Information technology has made telecommuting possible and external environmental changes have made it necessary for many organizations. Telecommuting is a work arrangement in which employees work at home and are linked to the workplace by computer. Needless to say, not every job is a candidate for telecommuting. But many are.
Working from home used to be considered a “cushy perk” for a few lucky employees and such an arrangement wasn’t allowed very often. Now, many businesses view telecommuting as a business necessity. For instance, at SCAN Health Plan, the company’s chief financial officer said that getting more employees to telecommute provided the company a way to grow without having to incur any additional fixed costs such as office buildings, equipment, or parking lots. In addition, some companies view the arrangement as a way to combat high gas prices and to attract talented employees who want more freedom and control over their work.
Despite its apparent appeal, many managers are reluctant to have their employees become “laptop hobos.” They argue that employees might waste time surfing the Internet or playing online games instead of working, ignore clients, and desperately miss the camaraderie and social exchanges of the workplace. In addition, managers worry about how they’ll “manage” these employees? How do you interact with an employee and gain his or her trust when they’re not physically present? And what if their work performance isn’t up to par? How do you make suggestions for improvement? Another significant challenge is making sure that company information is kept safe and secure when employees are working from home.
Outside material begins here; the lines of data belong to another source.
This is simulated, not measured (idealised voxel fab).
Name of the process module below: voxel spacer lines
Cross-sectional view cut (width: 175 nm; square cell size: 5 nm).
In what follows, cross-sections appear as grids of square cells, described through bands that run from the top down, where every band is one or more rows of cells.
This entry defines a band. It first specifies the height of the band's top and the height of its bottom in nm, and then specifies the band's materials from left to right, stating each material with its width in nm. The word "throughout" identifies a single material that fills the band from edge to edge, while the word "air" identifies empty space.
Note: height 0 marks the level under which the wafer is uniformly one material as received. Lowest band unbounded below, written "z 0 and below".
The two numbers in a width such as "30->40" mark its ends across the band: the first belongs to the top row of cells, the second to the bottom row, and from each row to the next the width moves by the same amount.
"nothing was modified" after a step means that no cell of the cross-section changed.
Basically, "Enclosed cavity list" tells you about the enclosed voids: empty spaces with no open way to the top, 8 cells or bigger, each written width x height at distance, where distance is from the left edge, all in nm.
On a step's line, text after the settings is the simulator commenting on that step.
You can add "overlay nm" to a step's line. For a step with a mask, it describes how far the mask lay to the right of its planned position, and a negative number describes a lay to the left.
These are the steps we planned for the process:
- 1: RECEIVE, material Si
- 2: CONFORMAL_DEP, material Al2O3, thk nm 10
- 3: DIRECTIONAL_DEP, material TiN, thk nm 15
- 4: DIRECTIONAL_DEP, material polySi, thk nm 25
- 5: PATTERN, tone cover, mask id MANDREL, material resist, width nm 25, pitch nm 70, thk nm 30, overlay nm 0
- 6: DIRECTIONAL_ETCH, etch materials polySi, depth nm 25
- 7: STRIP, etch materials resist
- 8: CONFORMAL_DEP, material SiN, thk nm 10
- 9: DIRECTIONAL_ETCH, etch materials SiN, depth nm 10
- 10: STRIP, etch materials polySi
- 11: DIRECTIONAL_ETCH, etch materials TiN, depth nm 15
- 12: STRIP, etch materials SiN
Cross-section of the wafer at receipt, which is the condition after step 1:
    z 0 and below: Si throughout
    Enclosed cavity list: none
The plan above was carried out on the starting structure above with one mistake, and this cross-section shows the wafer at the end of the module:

Employees often express the same concerns about working remotely, especially when it comes to the isolation of not being “at work.” At Accenture, where employees are scattered around the world, the chief human resources officer says that it isn’t easy to maintain that esprit de corps. However, the company put in place a number of programs and processes to create that sense of belonging for its workforce including web conferencing tools, assigning each employee to a career counselor, and holding quarterly community events at its offices. In addition, the telecommuter employee may find that the line between work and home becomes even more blurred, which can be stressful. These are important organizing issues and ones that managers and organizations must address when moving toward having employees telecommute.